Thursday, 3 June 2010

Cinema review: 'Bad Lieutenant: Port of Call - New Orleans' directed by Werner Herzog, starring Nicolas Cage

This good cop/bad cop movie is more reminiscent of David Lynch, whose involvement in the project is unspecified and apparent, down to the jive talking surrealists and their chameleon visions - and than any of his previous work. That said, Nicolas Cage is at his maddest and most affecting in the lead role and one can imagine Cage and Herzog in a creative partnership in the way the latter once enjoyed and endured with his best fiend, Klaus Kinski.

We join Cage as Terence McDonagh just after Hurricane Katrina when despite his worser nature he dives into the bilge to rescue a jailbird, injuring his spine in the process, thus initiating a drug addicted spiral he never really breaks out of but that gives the film its momentum. McDonagh is a man of many vices, addicted to gambling as well as painkillers and consorting with prostitutes and gangsters, playing ball with the law.

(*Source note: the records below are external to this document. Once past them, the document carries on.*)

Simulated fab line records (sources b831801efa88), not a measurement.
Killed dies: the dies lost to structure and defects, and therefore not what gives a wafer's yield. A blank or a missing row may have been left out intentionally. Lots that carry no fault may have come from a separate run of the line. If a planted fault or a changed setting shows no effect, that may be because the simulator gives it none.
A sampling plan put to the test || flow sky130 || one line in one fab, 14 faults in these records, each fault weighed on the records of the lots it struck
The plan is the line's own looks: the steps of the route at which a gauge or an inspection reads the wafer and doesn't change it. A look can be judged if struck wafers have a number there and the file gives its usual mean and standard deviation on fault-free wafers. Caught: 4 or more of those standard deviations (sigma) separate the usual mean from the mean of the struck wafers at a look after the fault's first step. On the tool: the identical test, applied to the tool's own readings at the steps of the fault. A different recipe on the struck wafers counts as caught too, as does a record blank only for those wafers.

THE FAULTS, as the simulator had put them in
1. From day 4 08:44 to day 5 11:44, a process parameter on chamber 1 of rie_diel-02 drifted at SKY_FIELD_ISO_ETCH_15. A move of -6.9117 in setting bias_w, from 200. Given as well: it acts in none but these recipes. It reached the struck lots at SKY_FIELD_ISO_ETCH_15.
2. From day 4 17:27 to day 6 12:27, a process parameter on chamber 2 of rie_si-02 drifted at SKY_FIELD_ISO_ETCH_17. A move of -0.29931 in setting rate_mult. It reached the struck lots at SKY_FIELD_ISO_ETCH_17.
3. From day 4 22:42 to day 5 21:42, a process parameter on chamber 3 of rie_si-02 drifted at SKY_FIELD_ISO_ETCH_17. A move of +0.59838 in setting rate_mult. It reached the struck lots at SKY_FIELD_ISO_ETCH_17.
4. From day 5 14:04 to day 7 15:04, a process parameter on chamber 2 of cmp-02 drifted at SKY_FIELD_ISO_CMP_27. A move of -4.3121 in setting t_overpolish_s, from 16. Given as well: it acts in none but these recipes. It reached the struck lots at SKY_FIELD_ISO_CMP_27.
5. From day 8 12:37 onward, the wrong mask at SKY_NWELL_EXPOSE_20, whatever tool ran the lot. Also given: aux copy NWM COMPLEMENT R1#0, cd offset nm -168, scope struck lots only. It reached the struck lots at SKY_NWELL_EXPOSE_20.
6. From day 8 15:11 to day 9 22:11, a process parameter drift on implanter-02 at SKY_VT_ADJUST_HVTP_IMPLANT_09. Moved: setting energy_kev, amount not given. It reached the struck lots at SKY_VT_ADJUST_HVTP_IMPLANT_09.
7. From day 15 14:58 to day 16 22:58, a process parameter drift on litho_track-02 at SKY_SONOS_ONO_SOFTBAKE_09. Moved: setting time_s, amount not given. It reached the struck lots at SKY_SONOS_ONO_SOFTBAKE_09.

Eva Mendes is a great watch as the hooker with a heart, body and brain and Cage visibly enjoys slowly loosening his grip on the role that may well become a cult anti-hero, delivering increasingly crazed lines with brio and following a course dictated by the peculiar logic of his inner and outer circumstance. There's enough bodies strewn in his path to keep the hardboiled amused and although calling this a psychological drama would be claiming too much - or too little - it is a psychodrama of both the highest and lowest order.